Thursday, November 11, 2010

To Ban or not to Ban?

An angry response and demand for a boycott spread rapidly yesterday when a new self-published Kindle book, The Pedophile's Guide to Love and Pleasure by Phillip Greaves, was offered for sale at

Amid the hullabaloo and the call for Amazon to remove the book from its site, I thought this quote from the Reading Copy book blog at Abe books would be appropriate. The blog referenced the verse in a post discussing the 50th anniversary of the 1960 not-guilty verdict in the British obscenity trial over Lady Chatterley's Lover.

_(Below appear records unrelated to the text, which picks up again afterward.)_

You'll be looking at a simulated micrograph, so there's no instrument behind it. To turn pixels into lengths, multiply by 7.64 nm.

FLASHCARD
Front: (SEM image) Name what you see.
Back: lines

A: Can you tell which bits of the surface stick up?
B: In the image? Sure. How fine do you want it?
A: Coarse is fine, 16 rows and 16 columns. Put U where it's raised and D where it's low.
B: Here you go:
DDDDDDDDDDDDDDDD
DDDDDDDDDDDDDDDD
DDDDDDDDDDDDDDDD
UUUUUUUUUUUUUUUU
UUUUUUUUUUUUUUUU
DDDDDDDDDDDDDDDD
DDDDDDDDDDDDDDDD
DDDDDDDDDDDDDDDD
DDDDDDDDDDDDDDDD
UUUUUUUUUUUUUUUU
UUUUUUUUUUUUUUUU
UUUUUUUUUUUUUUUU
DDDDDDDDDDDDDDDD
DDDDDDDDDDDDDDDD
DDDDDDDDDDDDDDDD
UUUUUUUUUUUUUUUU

Let’s remember some words from a glorious librarian, Philip Larkin:

Sexual intercourse began
In nineteen sixty-three
(which was rather late for me).
Between the end of the
“Chatterley” ban and
The Beatles’ first LP.

As long as the material is not violating any laws than we should always error on the side of allowing it to exist, no matter how objectionable or disgusting we may find it to be. The alternative is to enter the slippery slope of censorship and the ability for books to be banned simply on the sensibilities of the majority, or even worse a vocal minority.

However, I do admire the honesty of the blogger mentioned below who admitted how easy it is to get swept up in the moment when faced with such objectionable material. From Shelf Awareness:
In a post titled "Crossing a Line: Is Banning Books Ever OK?" a Book Smugglers blogger observed: "My first reaction was that of revulsion and I not only RT the link with a 'I have no words' attached to it, I also wrote and I admit it, without thinking about what I was saying: Seriously @Amazon? YOU NEED TO REMOVE THIS FROM YOUR SITE. Which is of course an attempt at book banning. Needless to say, madness ensued and we got hundreds of @ replies who shared the feelings of disgust and who retweeted the request to pull the book off Amazon.

"There were also quite a few replies who questioned the request on the grounds that censorship should never be encouraged even if the content of a book is disgusting and reprehensible. The ensuing conversation was not only interesting but also eye opening. Because I have always, always seen myself as someone who would never EVER condone book banning or censorship on any grounds, there I was facing a very uncomfortable truth about myself: a line I never ever thought I would cross and yet I did, in a heartbeat."
And CBS news reported that Chris Finan, president of the American Bookseller's Association Foundation for Free Expression said:
Amazon has the right under the First Amendment to sell any book that is not child pornography or legally obscene. Greaves' book doesn't amount to either because it does not include illustrations.

1 comment:

Anonymous said...

If the only reason his book doesn't violate the law is because there are no illustrations, then the law needs to be revised - which is something we do all the time in this country. Laws are written, inadequacies are found and the laws are rewritten to address those inadequacies.

I don't think this book can even be entered in the ban or not to ban argument. That arena is for more subtle topics, not something as reprehensible, illegal and disgusting as child predators.

I think this is where the line needs to be drawn in the ban or not to ban argument. We all have the right to practice whatever religion we choose as long as it does not molest our fellow human. We all have the right to voice our opinions and protest, as long as it does not molest our fellow human.

These are topics that have been controversial in the ban or not to ban argument, namely religious and political texts, as well as some texts on sexuality.

That's fine. These books deserve protection because their subjects do not advocate the molestation of our fellow human.

If its illegal to have sex with a child, why should a criminal have the right to promote such a horrific and illegal act against another human? It should just be one more right a criminal loses when he or she is guilty of a crime of such severity.

Paired with incarceration, I think it a fitting punishment.